Thursday, June 21, 2007

Genius and academic success

Does genius connote academic success? Are geniuses always found at the top of classes?

Sometimes. Sometimes not. It depends upon the genius, and the subject. Contrary to common opinion genius does not necessarily mean academic success. Some geniuses just won't perform in a conventional academic setting.

There are reasons for this. Sometimes people of genius have a very narrow gift - such as Pablo Picasso's - or Wolfgang Amadeus Mozart's - that would probably preclude much success outside their domain of mastery. Such geniuses cannot be expected to show universal academic success.

Other geniuses, however, are more universal - such as, of course, Leonardo da Vinci - who could, no doubt, have shone at any subject, at any time, given the chance.

I write on this subject, because of an internet searcher from Singapore who searched with the term: "Genius who fails exams". I am assuming that this is either a parent of a gifted child searching for related information to explain their experience with their child's failure - or a gifted child themselves (or one with a high opinion of themselves, anyway).

While academic success shows high intellectual performance, it does not indicate originality. So, performance in exams alone does not indicate genius (though it may indicate prodigiousness if taken at a young age). Correspondingly, failure in exams may indicate nothing more than a lack of interest on the part of the student. A very gifted child, especially a genius child, may find the school requirements too boring to engage with and may, therefore, underperform, to the point of failure. It is quite possible therefore for a genius child to actually be a failure in school. This, however, creates a very real problem of securing for the child the necessary growth opportunities to realize their gifts. It is best, therefore, if a genius child does not actually fail, because it tends to close doors that need to remain open. The child's path will be ever more difficult as a consequence of academic failure unless their gift is such that they can operate totally outside the mainstream of life and produce their wonderful results alone. In such a case, academia may, in fact, be a total irrelevance.

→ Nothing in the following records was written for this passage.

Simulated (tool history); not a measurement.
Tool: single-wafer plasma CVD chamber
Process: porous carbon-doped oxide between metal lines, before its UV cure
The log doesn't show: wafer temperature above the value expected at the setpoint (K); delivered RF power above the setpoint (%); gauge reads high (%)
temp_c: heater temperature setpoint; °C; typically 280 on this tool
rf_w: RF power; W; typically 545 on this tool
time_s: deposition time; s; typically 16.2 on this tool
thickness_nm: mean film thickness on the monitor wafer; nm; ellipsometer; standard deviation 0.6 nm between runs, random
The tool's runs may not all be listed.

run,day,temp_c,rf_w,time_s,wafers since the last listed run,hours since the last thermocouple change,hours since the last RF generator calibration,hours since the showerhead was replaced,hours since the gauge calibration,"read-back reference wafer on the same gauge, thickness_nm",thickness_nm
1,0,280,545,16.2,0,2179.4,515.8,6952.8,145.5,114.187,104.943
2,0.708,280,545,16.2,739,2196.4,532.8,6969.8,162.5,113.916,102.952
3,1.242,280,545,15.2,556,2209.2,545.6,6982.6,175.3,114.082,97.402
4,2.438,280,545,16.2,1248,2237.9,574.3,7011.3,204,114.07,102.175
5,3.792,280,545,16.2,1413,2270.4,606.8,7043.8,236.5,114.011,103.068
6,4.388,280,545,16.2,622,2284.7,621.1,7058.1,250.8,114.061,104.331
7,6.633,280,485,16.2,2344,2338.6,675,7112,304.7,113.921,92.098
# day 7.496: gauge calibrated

So, if your child is gifted, but not doing well in school, don't be disheartened. It doesn't show that your child is not, in fact, gifted. It shows that your child is not, in fact, engaged, by the school system. That is a different matter and probably needs a personal solution. Work with your child to find a way to engage them. It is more difficult for them later if you don't.

As I noted in another post, there is a penalty against the genius child built into exams. Generally speaking, original answers will be marked WRONG, rather than marked up. A child of great originality will do less well, therefore, than a dull child who gives the expected answers. Exams are full of flaws in their construction and methods...and this is just one more of them.

(If you would like to read of Ainan Celeste Cawley, a scientific child prodigy, aged seven years and six months, or his gifted brothers, Fintan, three, and Tiarnan, sixteen months, please go to: http://scientific-child-prodigy.blogspot.com/2006/10/scientific-child-prodigy-guide.html I also write of gifted education, IQ, intelligence, child prodigy, child genius, baby genius, adult genius, savant, the creatively gifted, gifted children and gifted adults in general. Thanks.)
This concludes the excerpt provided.